Patna, Feb. 2: Dads in Nitish Kumar’s Bihar will have to spend more time with moms during childbirth.
The government yesterday announced that it had decided in principle to grant 15 days’ paternity leave to its male employees and extend maternity leave from 90 days to 135 days.
“The move is primarily aimed at ensuring the success of family planning measures as well as contributing to the empowerment of women,” said an official of the health department.
The privilege comes with a condition. The employees will be granted leave only during the birth of the first two children.
This aspect of the decision, said sources, implies that the government does not want its employees to have more than two children.
“There is no provision for such leaves in the event of a couple getting a third child,” said deputy chief minister Sushil Kumar Modi.
Sources in the chief minister’s secretariat confirmed that a proposal for paternity and maternity leaves has been formulated. “It will be approved by the cabinet soon,” a source said.

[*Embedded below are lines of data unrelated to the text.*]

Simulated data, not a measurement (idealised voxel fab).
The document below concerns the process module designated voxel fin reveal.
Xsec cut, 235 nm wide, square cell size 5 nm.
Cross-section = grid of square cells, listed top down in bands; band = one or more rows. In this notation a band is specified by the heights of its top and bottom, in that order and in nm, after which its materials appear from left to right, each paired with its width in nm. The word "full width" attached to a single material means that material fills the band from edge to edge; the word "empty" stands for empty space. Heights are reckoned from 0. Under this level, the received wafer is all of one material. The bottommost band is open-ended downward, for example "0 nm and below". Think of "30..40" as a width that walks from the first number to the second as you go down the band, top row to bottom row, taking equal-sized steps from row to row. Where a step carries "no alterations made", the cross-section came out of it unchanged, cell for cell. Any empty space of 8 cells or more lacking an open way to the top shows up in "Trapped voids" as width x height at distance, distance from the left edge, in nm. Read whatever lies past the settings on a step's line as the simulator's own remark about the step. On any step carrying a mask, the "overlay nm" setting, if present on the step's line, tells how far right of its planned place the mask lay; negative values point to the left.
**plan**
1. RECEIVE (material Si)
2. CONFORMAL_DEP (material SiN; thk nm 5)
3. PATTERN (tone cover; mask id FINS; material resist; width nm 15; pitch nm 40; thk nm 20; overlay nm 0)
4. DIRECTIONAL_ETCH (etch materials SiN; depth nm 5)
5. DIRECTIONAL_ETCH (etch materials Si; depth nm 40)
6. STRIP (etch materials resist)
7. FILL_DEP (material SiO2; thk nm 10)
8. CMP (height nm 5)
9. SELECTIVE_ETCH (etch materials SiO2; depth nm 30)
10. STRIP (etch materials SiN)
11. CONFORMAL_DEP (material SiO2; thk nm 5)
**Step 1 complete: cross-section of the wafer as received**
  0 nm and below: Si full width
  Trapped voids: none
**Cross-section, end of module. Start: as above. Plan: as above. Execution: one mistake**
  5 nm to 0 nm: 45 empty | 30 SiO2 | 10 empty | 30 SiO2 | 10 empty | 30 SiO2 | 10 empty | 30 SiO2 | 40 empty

The move, hope government officials, will “give a boost to the chief minister’s initiative to empower women”. “Men do not consider raising children their responsibility. They want the responsibility to remain with women. The paternity leave will make them realise that they are as much responsible for rearing a child as their better halves,” said JD(U) leader Shivanand Tiwary.
“The government will evolve a mechanism to find out if the male employees actually help their wives in raising children during the paternity leave,” said Modi.
The government had already reserved 50 per cent of the seats in local bodies for women. Nitish had also announced 50 per cent reservation for women in posts of schoolteachers.
“Women are an important component of society and they must have their rightful share at all levels of the system,” he said.
The deputy chief minister said the leave proposal is based on the Justice (retd) Sarwar Ali commission’s report submitted in 1999.
The Assembly had discussed the report during the tenure of the Rabri Devi government. “But it was not implemented for some reason,” he added.
Women’s activists are expectedly happy. “It’s a progressive measure that will go a long way in checking the population and also making men understand women and the responsibilities associated with womanhood,” said Manju Prakash, CPM leader and a former MLA.